The Training Game
There are two types of churches when it comes to the training of volunteers: those who actually do it well, and those who really really really need to do it (really). And yes, I’m painting all churches with a broad brush, but what fun is it to have a blog if you can’t make extreme statements?
I am hosting some huddle ups in the near future for my guest services teams to go through mission, vision, and values. Do you have any ideas for games/activities that I could do with my team that are related to guest services and/or improving people skills?
Full disclosure: I’m not that guy who personally likes games or role playing when it comes to training. I don’t like going to conferences or workshops where the leader makes us act out a potential scenario. I also don’t like case studies, discussion questions at the end of a chapter, workbook study guides, worship leaders who exhort me to “tell the person next to you ‘Ain’t God good!'”, or people with clipboards taking surveys beside the Sbarro at the mall.
I’m basically the Ron Swanson of group engagement.
But just because that’s not my learning style doesn’t mean it’s unhelpful (it may just mean that I’m a stick in the mud). Games can help us think outside the box, look at a situation from a new perspective, and help us have fun while we’re learning. The following are activities I’ve either used or thought about using with our volunteer teams.
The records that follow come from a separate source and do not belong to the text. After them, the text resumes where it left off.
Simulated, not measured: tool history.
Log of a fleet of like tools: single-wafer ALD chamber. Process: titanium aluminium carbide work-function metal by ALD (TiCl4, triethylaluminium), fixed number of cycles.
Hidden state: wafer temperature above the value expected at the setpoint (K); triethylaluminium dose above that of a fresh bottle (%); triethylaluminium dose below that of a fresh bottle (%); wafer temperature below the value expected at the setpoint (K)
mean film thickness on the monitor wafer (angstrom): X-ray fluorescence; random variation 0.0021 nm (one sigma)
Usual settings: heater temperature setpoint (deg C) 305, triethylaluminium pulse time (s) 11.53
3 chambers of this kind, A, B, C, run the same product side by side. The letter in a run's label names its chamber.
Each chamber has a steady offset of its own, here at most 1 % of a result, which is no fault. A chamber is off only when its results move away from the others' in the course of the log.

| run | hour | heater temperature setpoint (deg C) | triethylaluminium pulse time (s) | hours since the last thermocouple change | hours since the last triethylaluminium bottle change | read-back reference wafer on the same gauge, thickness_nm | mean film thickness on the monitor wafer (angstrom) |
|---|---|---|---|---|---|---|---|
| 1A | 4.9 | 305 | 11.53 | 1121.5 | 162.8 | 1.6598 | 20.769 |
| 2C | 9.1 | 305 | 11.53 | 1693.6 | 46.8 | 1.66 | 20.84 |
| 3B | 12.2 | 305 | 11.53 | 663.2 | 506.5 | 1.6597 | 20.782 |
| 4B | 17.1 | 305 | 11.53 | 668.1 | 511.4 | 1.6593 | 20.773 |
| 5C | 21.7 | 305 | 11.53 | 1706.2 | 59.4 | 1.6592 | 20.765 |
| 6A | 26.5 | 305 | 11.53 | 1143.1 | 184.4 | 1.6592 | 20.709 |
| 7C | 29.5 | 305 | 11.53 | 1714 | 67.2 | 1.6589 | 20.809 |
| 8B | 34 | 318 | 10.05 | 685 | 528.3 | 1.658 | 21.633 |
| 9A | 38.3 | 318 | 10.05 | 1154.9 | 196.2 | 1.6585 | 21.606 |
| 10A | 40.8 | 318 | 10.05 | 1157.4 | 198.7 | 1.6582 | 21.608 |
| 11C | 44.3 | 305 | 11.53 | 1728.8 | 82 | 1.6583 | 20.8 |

Getting-to-know-you games. It’s hard to function as a team if you don’t know your team. It’s difficult to help guests trust you if you don’t trust each other. Use GTKY games frequently, and use them at various stages of a volunteer’s service. They don’t have to be in-depth in order to get people laughing and talking with one another. Think activities like two truths and a lie or human bingo. (If you work with an older congregation, I advise against games like trust fall. Believe me on this one.)
Horror stories. In our guest services training, we talk a lot about gaps: the divide between the kind of experience we want to provide and the experiences our guests actually encounter. I encourage vols to share their church visit horror stories: those cringe-inducing, blood-tingling tales that are so awful they’re just funny. (Example: the church that keeps a closet full of neckties just in case you didn’t show up dressed to code. And yes, that actually happened.) Horror stories help volunteers recognize obvious fails, and give you a baseline so that you can talk about the less-than-obvious issues: poor signage, confusing language from stage, unclear next steps, etc.
Timeline reenactments. With new volunteers, it can be hard to replicate real-weekend experiences in the classroom. For that reason, we chart a first time guest’s typical timeline on a whiteboard, encouraging the volunteer to walk through every step from the first moment on campus. Where do they park? Where do they go? Which door is the right one? What about their kids? That timeline helps vols move from abstract thought to concrete actions, and then we can build their actions as a volunteer around that.
Grab bag scenarios. Prepare two stacks of index cards. On one, write down as many different demographic representations as you can think of: college student, widower, young single professional, atheist, hostile attendee. On the other, write different scenarios that a guest might bring with them, or might experience at your church: only there because a friend invited them. Toddler melts down when being dropped off in the nursery. Wants to debate on the existence of God. Arrived late and doesn’t know where to go because there’s not a skeleton crew. Pairs of volunteers draw cards out of each stack and do a two minute role play (or discussion) on how to handle the situation.